Dozens of eighth grade students from North Bend Middle School participated in career technical education programs that highlight specific career pathways into construction, graphic arts and technology.
(TNS) — With the popularity of career technical education programs growing nationwide, educators across the country are taking notice and offering courses to students younger than ever before.
This past year, dozens of eighth grade students from North Bend Middle School were given the opportunity to participate in a number of introductory courses aimed at showcasing a variety of skill-based careers.
According to North Bend High School Principal Darrell Johnston, the courses, which were all modified specifically to fit the middle schoolers, included topics that aligned with the high school’s CTE program highlighting specific career pathways into construction, graphic arts and technology.
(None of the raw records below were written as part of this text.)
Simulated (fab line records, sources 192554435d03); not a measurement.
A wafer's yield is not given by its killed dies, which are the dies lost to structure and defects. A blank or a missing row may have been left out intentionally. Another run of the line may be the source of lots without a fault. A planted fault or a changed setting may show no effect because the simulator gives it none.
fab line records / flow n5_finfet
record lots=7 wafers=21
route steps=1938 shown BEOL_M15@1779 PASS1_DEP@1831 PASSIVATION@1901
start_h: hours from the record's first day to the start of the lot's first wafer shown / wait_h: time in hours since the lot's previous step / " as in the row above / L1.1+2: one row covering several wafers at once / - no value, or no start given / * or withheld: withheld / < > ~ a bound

“We converted our woodshop classroom and set up stations to provide students with room to build their models,” said Johnston. “The eighth graders got a taste of wood works, framing and working with power tools.”
The construction trade course featured a number of hands-on activities and tasks to help keep students engaged and connected, said Johnston. Middle school students exposed to CTE programs early on are more likely to continue the training into their high school careers giving them a head start and advantage that others may not have, he added.
“Students become concentrators who don’t just do that trade for one year, but for multiple years,” said Johnston. “Those students that have that kind of focus have greater economic mobility as they exit high school and are also more likely to successfully complete high school on time.”
For the next school year, Johnston said the students will be able to participate in new courses that explore manufacturing jobs in particular those that deal with metals.